25. STATEMENT ON COMPLIANCE OF APPLICABLE SECRETARIAL STANDARDS:
As per SEBI Listing Regulations, the Corporate Governance Report with
the Auditors' Certificate thereon, and the Management Discussion and Analysis, the
Business Responsibility and Sustainability Report ("BRSR") form part of the
Director's Report.
Your Company has complied with the applicable mandatory Secretarial
Standards issued by the Institute of Company Secretaries of India (ICSI). Your Company has
in place proper systems to ensure compliance with the provisions of the applicable
secretarial standards issued by the ICSI and such systems are adequate and operating
effectively.
26. DIRECTORS' RESPONSIBILITY STATEMENT:
To the best of their knowledge and belief, your Directors of your
Company make the following statements in terms of Section 134(3)(c) and Section 134(5) of
the Act: i. In the preparation of the annual accounts, for the Financial Year ended March
31, 2024, the applicable Accounting Standards have been followed and there is no material
departure from the same; ii. We have selected such accounting policies and applied them
consistently and made judgments and estimates that are reasonable and prudent so as to
give a true and fair view of the state of affairs of your Company as at March 31, 2024 and
of the profit of your Company for the financial year ended March 31, 2024; iii. We have
taken proper and sufficient care for the maintenance of adequate accounting records in
accordance with the provisions of the Act for safeguarding the assets of your Company and
for preventing and detecting fraud and other irregularities; iv. We have prepared the
Annual Accounts for the year ended March 31, 2024 on a going concern basis; v. We had laid
down Internal Financial Controls to be followed by your Company and that such Internal
Financial Controls are adequate and were operating effectively; vi. We have devised proper
systems to ensure compliance with the provisions of all applicable laws and that such
systems are adequate and operating effectively.

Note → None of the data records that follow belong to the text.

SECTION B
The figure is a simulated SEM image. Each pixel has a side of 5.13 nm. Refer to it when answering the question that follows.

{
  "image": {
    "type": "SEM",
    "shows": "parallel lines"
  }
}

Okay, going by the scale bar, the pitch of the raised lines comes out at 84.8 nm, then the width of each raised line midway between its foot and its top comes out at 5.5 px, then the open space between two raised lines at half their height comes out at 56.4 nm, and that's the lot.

27. PARTICULARS OF CONTRACTS OR ARRANGEMENTS WITH RELATED PARTIES:
All related party transactions entered during the financial year were
in the ordinary course of the business of the Company and were on an arm's length
basis. There were no materially significant related party transactions entered by the
Company during the year with the Promoters, Directors, Key Managerial Personnel or other
persons which may have a potential conflict with the interest of the Company. The Policy
on Related Party Transactions as approved by the Audit Committee and the Board of
Directors is hosted on the website of the Company and the link for the same is https://
www.jkumar.com/
28. PUBLIC DEPOSITS :
Your Company has not accepted any public deposits during the financial
year under consideration.
29. RISK MANAGEMENT:
Your Company has a comprehensive Risk Management framework that seeks
to minimize adverse impact on business objectives and ensure appropriate identification
and treatment of risks. Your Company understands the risk evaluation and risk mitigation
is an ongoing process within the organization and is fully committed to identify and
mitigate the risk in the business. The identification of risks is done at strategic,
business and operational levels. The Board of Directors of your Company has a Risk
Management Committee to frame, implement and monitor the risk management plan for your
Company. Your Company has formulated and implemented a Risk Management policy in
accordance with the Listing Regulations to identify and monitor business risk and assist
in measures to control and mitigate such risks. The same can be accessed at the website of
your Company: https://www.jkumar.com/pdf/policies/j-kumar-risk-management-policy.pdf In
accordance with the policy, the risk associated with your Company's business is
always reviewed and evaluated by the management team and placed before the Audit Committee
and the Risk Management Committee. The Committee and Board reviews these risks on a
periodical basis and ensures that mitigation plans are in place. The Committee and Board
is briefed about the identified risks and mitigation plans undertaken.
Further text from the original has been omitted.